Murtala Muhammed International Airport

Murtala Muhammed International Airport

NCAA defends presence of multiple officials

Despite the Federal Government’s campaign for economic diversification and export promotion, there is growing exporters’ apathy due, among others, to logistic difficulties at exit points.

While the availability of supply is not in doubt, the bureaucratic bottlenecks at the airports and alleged extortions by a legion of government officials have more or less made the export corridors almost a no-go area for local exporters.

In the alternative, The Guardian’s investigation reveals, farmers have taken to smuggling to neighbouring countries, including Benin Republic, Togo, Cameroun and Ghana, where freighting is cheaper and unhindered by officials.
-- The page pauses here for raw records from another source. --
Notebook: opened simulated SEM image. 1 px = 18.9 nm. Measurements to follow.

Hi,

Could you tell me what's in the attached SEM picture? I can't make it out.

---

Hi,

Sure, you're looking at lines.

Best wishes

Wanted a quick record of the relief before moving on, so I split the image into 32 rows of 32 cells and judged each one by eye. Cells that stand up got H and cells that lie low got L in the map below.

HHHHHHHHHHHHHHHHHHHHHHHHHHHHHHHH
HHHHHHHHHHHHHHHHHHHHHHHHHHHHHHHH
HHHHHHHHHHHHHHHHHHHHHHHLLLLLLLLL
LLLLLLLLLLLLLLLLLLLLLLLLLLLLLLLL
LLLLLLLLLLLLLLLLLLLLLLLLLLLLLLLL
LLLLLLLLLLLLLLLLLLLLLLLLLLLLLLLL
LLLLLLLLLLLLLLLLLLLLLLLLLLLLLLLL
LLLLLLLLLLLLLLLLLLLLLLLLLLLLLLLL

But the Nigerian Civil Aviation Authority (NCAA), that is responsible for coordinating affairs at the airports justified the heavy presence of government agencies at the exit points, describing it as “statutory.”

At the cargo terminal of the Murtala Muhammed International Airport (MMIA), Lagos, for instance, there are representatives of almost all the security agencies in the country, who supervise the import and export of commodities. Among them are the Department of Quarantine Services, the Nigerian Immigration Services, the National Drug Law Enforcement Agency (NDLEA), Customs, Police, Department of State Services (SSS), Anti-Bomb squad, Air Force, Skyways Aviation Handling Company (SAHCOL)/National Aviation Handling Company (NAHCO) and Federal Airports Authority of Nigeria (FAAN).

A yam farmer in Nasarrawa State, who identified himself as Abdullahi Sanni, said the “road blocks” at the airport and attendant extortions by some officials had over the years remained the bane of the country’s export drive.

Abdullahi said: “Go and find out. A Nigerian yam that manages to get to Canada or United States, because they love our yam so much, ends up being between 60c and $1 more expensive than others coming from places like Ghana. And more often, they turn out to be the same type of yam but in different labels.”

An exporter, who spoke on condition of anonymity, told The Guardian that all the officials must be “settled from table to table” before the produce can be loaded onto an aircraft.

According to him, “We usually start with the Quarantine. They will insist on fumigation and you must pay about N12,000 per pellet. Besides, you still have to bribe and continue bribing from one table to another You must bribe your way through all the agencies if you don’t want to miss your flight.”

President of the National Association of Government Approved Freight Forwarders (NAGAFF), Dr. Segun Musa confirmed the allegation, adding that “under the right procedure, those agencies are not supposed to be there at all, and we have been crying for ages, but government would not listen.”

Besides logistics, there is also the problem of certification of Nigerian farmers to make their produce acceptable overseas.

A U.S.-based Nigerian export promoter, Patricia Obichukwu, noted that Nigeria has over 15,000 registered yam farmers, but none is internationally certified because of non-adherence to the rigid process required by the international market.

Aside from the dearth of infrastructure, there is also the issue of five per cent Value Added Tax (VAT) on freight cost. This is an additional barrier which makes the export of Nigeria’s farm produce more expensive than Ghana’s, or Cameroun’s.

For instance, the Kotoka International Airport, Accra, Ghana is now a logistic hub in the Economic Community of West Africa (ECOWAS) because of its ease of export processing. It hosts only one government agency at the export shed to check the export of unauthorised goods out of Ghana, but there are absolutely no duties on authorised goods.

The Accra airport alone exports an average of 25,000 MT yearly, which include 95 per cent of fruits and vegetables, and five per cent for general cargo and mining extract. In contrast, the Murtala Mohammed International Airport, MMIA, Lagos, being the busiest in Nigeria, is doing 16,000 MT yearly, Kano 1,000 MT, Port Harcourt 900 MT, and Abuja 400 MT.

Air France KLM Cargo Country Manager Nigeria, Gabriel Lalande, reported that yams exported from Ghana, actually originated from Nigeria, due to the cumbersome export process and high duty cost.

In defence of the multiple agencies, the NCAA explained that for every aerodrome, there are agencies that are required.

The spokesman for the authority, Sam Adurogboye, said that for an international airport, “it is a must to have those multiple agencies because of cargo, personal, drugs, security issues among others that are involved.”

According to him, what is usually done is to hold airport security meeting and the Joint Intelligence Board (JIB), led by the NCAA to address concerns as they are raised.